Tuesday, September 30, 2008

Hooray For Objectivity

Today one of my professors quoted a story in a "journalistic context" about how when conservatives are given a piece of information they like, they believe it even more when that information is discredited. I had to ask him where he'd read something like that, so I did. He mentioned a magazine that I've heard of a number of times before, and I couldn't quite place it. But I knew when he said it that I wasn't going to like it, once I remembered.

The magazine was The New Republic, of the Stephen Glass scandal fame, the Ruth Shalit scandal fame, and most recently the Scott Thomas Beauchamp scandal. This is a magazine that I know best for its repeated publication and intentional support of stories they know to be fabrications and plagarisms. And one of my professors reads it quite intently.

My beef here isn't that they're a lefty publication, that's fair game. What bothers me is that if I were to give you one, single, shining example of the downfall of journalistic integrity and the propaganda games that many media outlets have turned into, I'd have to say it would be TNR under Franklin Foer.

Another win for academics, right?

Junkyard Wars Bicycle

I corrected my previous post; as it turns out there are 435 members of the House of Representatives. It's not because I can't add, it was because I was including Puerto Rico in the population count. I thought it was ok to do that, but apparently they're not really a state yet, sort of the way the U.P. isn't technically Wisconsin.

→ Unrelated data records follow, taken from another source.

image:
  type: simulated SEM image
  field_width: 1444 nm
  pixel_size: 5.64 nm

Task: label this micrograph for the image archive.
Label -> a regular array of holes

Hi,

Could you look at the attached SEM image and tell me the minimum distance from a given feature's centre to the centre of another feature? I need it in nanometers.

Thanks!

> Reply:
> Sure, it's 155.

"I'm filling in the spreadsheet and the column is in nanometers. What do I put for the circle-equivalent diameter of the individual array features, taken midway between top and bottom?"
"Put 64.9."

Anyway, as I mentioned a few days ago, I managed to destroy my bike yet again. So here's what's left:

  • Blue Sun Tour frame, old, struts slightly bent from my first crash.
  • New, chromed out Sun Tour fork, replacing demolished fork, hacksawed down to fit.
  • Original back wheel with a Wal-mart mountain bike sprocket cluster and freewheel.
  • Original rear derailluer, put back after a brief flirt with Wal-mart mountain bike derailluer.
  • Araya front wheel, replacing devastated original front wheel.
  • One brake set (rear) with salvaged mountain bike brake pads.
  • No forward derailluer, as the original has been completely destroyed.
  • No chain guard, as it was bent beyond use inexplicably.
  • Pacific Girl's mountain bike handlebar, replacing roadbike bars.
  • Single trigger shifter and brake for rear brakes and derailluer, from previously mentioned Pacific Girl's mountain bike. Works beautifully. Forward brakes removed due to pointlessness.
  • Same handlebar wrap.
I put this together on Sunday, and it really works beautifully. The straight bars are very long, which makes the bike very easy to control precisely. They'll be nice in winter, when it's a shade slippery. I did all of this precisely because this bike is so beautiful. And at $550, it's a bottom-of-the-line Cyclocross bike; I challenge you to find a CX bike for cheaper.

Between the sticker shock of a new bike, and how very much I enjoy tinkering, I had plenty of motivation to fix the one I had up. And I think there's something charming about having a bike that's got about the same luck as I have.

Bailout Bounce

Let's talk about "expected to pass" for just a second.

This generally means that a bill is expected to pass. I know, I was confused by this concept as well. But precisely how do you get from the minority whip saying "80 votes with good floor energy" and the majority whip saying "120 votes expected" to saying the bill is "expected to pass"?

I realize that I'm not a math major, but unless we've somehow entered the Quantum Mechanics field of vote counting, 200 of 435 is somewhat less than 1/2. To venture a guess, I'd say it's about 45.9%. Maybe this is my inexperience talking, but when one estimates 46% in favor, I wouldn't imagine that it's safe to jump right to "the measure is expected to pass".

According to the Wall Street Journal today, party leadership (especially the democratic leadership) didn't even make an attempt to whip their votes, and let individual reps decide for themselves. So they did, and they based their decisions on what their constituents were saying. Which, for about 36 reps, was "I don't understand this and I'll make you pay for it in a month if you push this through". I get why they voted against the bill, and we can't really fault elected representatives in the house for doing what their constituencies tell them to do. That's why they're called "representatives". If we didn't elect free-market republicans to make free-market votes when we tell them to do it, then there are much bigger problems afoot.

And then of course, you have Pelosi's inspiring little speech on the floor that was every bit as classy as giving a pregnant woman six shots of Absinthe. Way to bridge the divide, idiot. I'm not suggesting that Pelosi has a history that would suggest that being a bipartisan leader when it matters most, but it is just about the pinnacle of tone-deafness when you need to whip votes to your side and you roll out a comment like, "It is a number that is staggering, but tells us only the costs of the Bush Administration’s failed economic policies". Yeah, that'll make the friends you need.

The issue here isn't that she's not allowed to be partisan, or that republicans voted on the bill and not her speech. The issue is power playing. For the representatives who backed down when they heard those comments, its because up until that comment flew, it was understood by everyone that this was a bipartisan effort - one that included some old-guard republicans, who frequently aligned themselves with the Bush Administration's policies. The speech was viewed by those representatives as an attempt to take what was a bipartisan action of epic proportions, and turn it into a Democratic Party win in the House by way of simple rhetoric.

Republican reps will be damned if they're about to let her do that. 12 lost votes later, the minority whip actually has to say that you can't do stuff that's going to push away the yes votes when you need them.

Its like a really bad ice headache.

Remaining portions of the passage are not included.